Amendments could help save coast
That number has decreased somewhat but still 13, such as we had Saturday, is a bit much for those who don't keep up closely with state politics to digest. But, amazingly enough, all 13 passed.
The most important ones passed by big margins with more than 90 percent of the vote in St. Charles and even more statewide. Two of them will dedicate all royalties the state receives from the outer continental shelf, if we get any from the feds, and 20 percent of funds from any sale of the state's tobacco settlement to state coastal restoration. A third will create two professional flood control authorities in the New Orleans area - - one on the east bank and one of the west bank. The Pontchartrain Levee Board which controls the east bank levees of St. Charles would still exist but would relinquish control of matters that overlap into the consolidated district.
Those three amendments are enough to conclude that Louisiana is on the right track. It should make Congress want to help us.
The bills in the House and Senate that would provide some of those royalties to Louisiana are on hold while Congress is taking its break to campaign in the mid-term elections that could determine majority parties. In five weeks, we could have a Congress that will change leadership at the beginning of next year. What effect that will have on our hopes for offshore revenue is not known at this time. Cong. Bobby Jindal seems optimistic that Louisiana could still get what it needs. Sen. Mary Landrieu, however, has blamed the House for torpedoing a passable bill in the Senate with a House bill that would provide more for our state.
Faced with the knowledge that Louisiana wants to do its part in providing that restoration with passage of the constitutional amendments, Congress, perhaps, will give us a break.

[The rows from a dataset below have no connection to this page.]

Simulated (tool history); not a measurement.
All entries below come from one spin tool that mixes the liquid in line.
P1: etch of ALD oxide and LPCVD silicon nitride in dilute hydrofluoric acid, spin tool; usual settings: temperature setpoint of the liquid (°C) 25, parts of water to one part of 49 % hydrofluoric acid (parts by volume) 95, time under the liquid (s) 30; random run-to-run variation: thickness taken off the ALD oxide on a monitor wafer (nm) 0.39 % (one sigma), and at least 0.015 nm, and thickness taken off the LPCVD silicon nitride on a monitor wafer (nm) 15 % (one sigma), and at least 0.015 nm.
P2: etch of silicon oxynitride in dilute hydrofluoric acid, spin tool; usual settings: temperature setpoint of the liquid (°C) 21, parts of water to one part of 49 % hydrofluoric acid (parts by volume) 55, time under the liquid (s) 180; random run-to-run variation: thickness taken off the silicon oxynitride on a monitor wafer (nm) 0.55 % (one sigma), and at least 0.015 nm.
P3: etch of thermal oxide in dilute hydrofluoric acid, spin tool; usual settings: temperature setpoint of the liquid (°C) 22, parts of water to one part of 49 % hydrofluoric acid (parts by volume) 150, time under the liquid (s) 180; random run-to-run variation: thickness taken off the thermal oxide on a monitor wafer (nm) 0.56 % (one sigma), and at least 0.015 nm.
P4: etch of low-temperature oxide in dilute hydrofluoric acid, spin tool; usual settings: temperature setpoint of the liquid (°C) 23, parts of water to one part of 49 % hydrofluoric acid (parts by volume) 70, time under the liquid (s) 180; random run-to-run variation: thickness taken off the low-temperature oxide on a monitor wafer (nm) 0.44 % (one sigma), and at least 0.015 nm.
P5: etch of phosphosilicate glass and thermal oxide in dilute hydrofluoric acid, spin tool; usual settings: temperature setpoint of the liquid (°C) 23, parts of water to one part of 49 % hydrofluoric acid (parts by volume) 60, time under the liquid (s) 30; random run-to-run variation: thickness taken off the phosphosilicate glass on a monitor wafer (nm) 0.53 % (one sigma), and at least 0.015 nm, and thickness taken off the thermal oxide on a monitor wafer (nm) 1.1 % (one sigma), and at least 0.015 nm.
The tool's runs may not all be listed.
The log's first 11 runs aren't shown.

The best we could hope for is passage of something close to the House bill by the Senate that would give Louisiana 35 percent of all royalties past the continental shelf, of which we get nothing now. That would give us immediate revenue, about $6 billion a year, to start pumping silt from the river into the wetlands and sand from offshore onto our barrier islands. The worst that could happen would be for Congress to do nothing. Next to that would be for the House to pass the Senate bill that gives Louisiana only a portion of royalties from new drilling in only a certain area.
That would give us very little until new production starts pumping which could be in 2017. Since we are losing up to 50 square miles of land to the Gulf of Mexico every year, we will have very little to repair by then.